# What are constraints on a “purity” operator in quantum mechanics?

Consider the normalized state, written in some orthonormal basis as: $$\psi = A |0\rangle + B |1\rangle$$

Let's define a "purity operator" for a basis as any operator whose expectation value gives 1 for a pure state in this basis, and 0 for the most mixed state in this basis. Inbetween states should give between 0 and 1, although the specific value doesn't matter.

One possible example (please note my question is on the general case though, this specific example is just to aid discussion), is $$\langle \mathcal{O} \rangle = 1 - 4 \frac{|A||B|}{|A|+|B|}$$

What mathematically prevents such measurements in quantum mechanics?
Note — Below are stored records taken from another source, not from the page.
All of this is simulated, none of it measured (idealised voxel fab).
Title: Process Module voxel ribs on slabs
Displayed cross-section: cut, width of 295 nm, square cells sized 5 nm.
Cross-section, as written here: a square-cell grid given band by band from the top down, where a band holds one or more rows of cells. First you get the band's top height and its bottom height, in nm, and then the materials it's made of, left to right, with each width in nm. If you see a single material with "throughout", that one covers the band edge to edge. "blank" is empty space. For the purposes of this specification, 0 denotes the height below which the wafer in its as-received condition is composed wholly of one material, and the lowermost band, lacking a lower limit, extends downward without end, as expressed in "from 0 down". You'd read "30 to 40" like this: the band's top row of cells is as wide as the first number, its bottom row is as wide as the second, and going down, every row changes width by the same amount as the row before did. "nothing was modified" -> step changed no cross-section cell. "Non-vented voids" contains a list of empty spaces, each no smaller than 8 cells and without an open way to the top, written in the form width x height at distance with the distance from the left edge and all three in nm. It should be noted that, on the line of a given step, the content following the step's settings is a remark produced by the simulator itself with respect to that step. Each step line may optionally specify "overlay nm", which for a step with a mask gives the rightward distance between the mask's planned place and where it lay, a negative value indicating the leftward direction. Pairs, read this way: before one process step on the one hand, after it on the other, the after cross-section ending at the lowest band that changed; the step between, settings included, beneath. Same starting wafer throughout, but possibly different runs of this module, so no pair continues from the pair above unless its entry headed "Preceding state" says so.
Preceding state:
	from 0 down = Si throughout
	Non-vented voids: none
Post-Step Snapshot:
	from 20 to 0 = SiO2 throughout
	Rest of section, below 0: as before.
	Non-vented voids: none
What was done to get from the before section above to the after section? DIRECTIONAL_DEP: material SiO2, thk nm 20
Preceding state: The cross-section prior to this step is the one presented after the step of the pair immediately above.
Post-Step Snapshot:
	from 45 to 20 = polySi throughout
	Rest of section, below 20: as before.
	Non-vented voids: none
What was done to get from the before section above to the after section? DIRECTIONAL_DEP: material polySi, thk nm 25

• There is obviously no nontrivial "purity operator" on the Hilbert space because all states $|\psi\rangle$ in the Hilbert space are pure. You could define a "purity operator" on the space of density matrices but it wouldn't be a linear operator because one may get (and usually gets) mixed states by making superpositions of pure states. These non-existences shouldn't be surprising because "purity" is not an observable. An observable is something that you may measure in 1 repetition of an experiment, to get 1 number. Purity can't be measured in this sense. – Luboš Motl Apr 27 '11 at 5:07
• First of all, as others have mentioned below purity and mixedness are properties of density matrices, not pure states. I would think that the von Neumann entropy $S = - Tr \rho \ln (\rho)$ and related measures such as the mutual information $I(\rho_A,\rho_B)$ (a measure of the information shared by two systems $A$ and $B$) would be the starting point for finding a measure of the purity of such systems. – user346 Apr 27 '11 at 8:32

## 2 Answers

From the example you've given, it's clear that you're using the wrong terms to describe what you want. Purity and mixedness apply to density operators and not to state vectors -- if your system is described by a state vector $|\psi\rangle$, it is already pure.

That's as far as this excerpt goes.